Comment by evv
4 hours ago
As somebody working in this "future-web" space, I see HUGE issues with the legacy web stack:
- It requires a server to publish, which is expensive and difficult for regular users with a laptop or a phone. This can be solved with a mix of p2p and federation
- There is no decentralized trust system- only DNS+HTTPS, which requires centralized registration (TLDs). A domain may be cost-prohibitive for somebody who just wants to write comments and a few documents on the web. This can be solved by forming a social graph of cryptographic identity validations (aka, the "web of trust")
- There is no versioning system. This can be solved by making chains of immutable signed content, like we do with git.
- There is no archival system that allows you to "back up" the content of a website in a trustless way. Look at IPFS and BitTorrent for the solution there.
I believe these are the main reasons the web has failed as a social publishing system. Aside from companies and technically skilled individuals, everyone publishes on centralized social media platforms. This is a dangerous consolidation of power.
We hate to admit it, but the open web has taken the "L". The good news: these are solvable problems and I'm not giving up anytime soon!
> Honestly there kinda is a new web, they call it web 3 and it's only crypto scams.
To distance ourselves from crypto scams, we strongly avoid the web3 label, despite some similarities.
This feels very 2000's. eDonkey, Perfect Dark, Opera Unite....
Turns out, other than piracy, there are no legitimate uses. The existing technologies are good enough.
P2P is cool if you have a desktop, but you cannot host from laptop or phone that spends most of the time sleeping (unless you want your battery to die real fast). The solution is hosting providers - which are already decentralized (and federated, if you squint hard enough)
Web of trust never took off - turns out people don't trust their friends' friends' much, some sort of centralized authority works much better.
_Cryptographic_ identities have huge problem of it's own - there are many people who don't have any persistent data on their PC - for example, they have only one laptop/phone, they don't back it up, and it breaks regularly. If your system requires one to keep a secret key for decades, it automatically excludes a very large fraction of computer users.
Publicly accessible versioning and immutable content sound cool for readers, but have very few upsides (and many downsides) for writers. And it's writers who select publishing technology.
People has been proposing those things forever. No one needed them back then, and no one needs them today. Just look at which decentralized social networks are actually winning (like Mastodon) - it's pretty much opposite to what's described in your comment.
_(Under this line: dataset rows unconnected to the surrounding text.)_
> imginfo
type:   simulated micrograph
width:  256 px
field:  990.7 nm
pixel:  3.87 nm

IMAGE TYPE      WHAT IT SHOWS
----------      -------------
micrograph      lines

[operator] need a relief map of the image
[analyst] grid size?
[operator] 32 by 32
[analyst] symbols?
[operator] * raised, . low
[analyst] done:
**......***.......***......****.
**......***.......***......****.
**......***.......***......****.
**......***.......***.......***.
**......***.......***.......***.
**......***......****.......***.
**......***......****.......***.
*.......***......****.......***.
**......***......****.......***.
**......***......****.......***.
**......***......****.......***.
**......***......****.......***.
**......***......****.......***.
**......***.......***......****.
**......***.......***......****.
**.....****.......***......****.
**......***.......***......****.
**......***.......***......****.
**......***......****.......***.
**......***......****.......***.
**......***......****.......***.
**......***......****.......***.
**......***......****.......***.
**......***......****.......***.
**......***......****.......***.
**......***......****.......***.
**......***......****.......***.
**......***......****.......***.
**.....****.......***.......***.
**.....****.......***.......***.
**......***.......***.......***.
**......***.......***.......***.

P2P and federation tech is really cool stuff! I feel like ipfs is what most non-tech people thought the cloud was, perhaps even what it should've been.
I'll admit I'm a bit out of the loop though. Say I wanted to publish a blog on this.. Let's call it web 4, for lack of a better term..
How would I do it? How would people find it? Last I checked there wasn't really a good solution for that(or at least I didn't find one) but it's been nearly a decade, so things might've changed!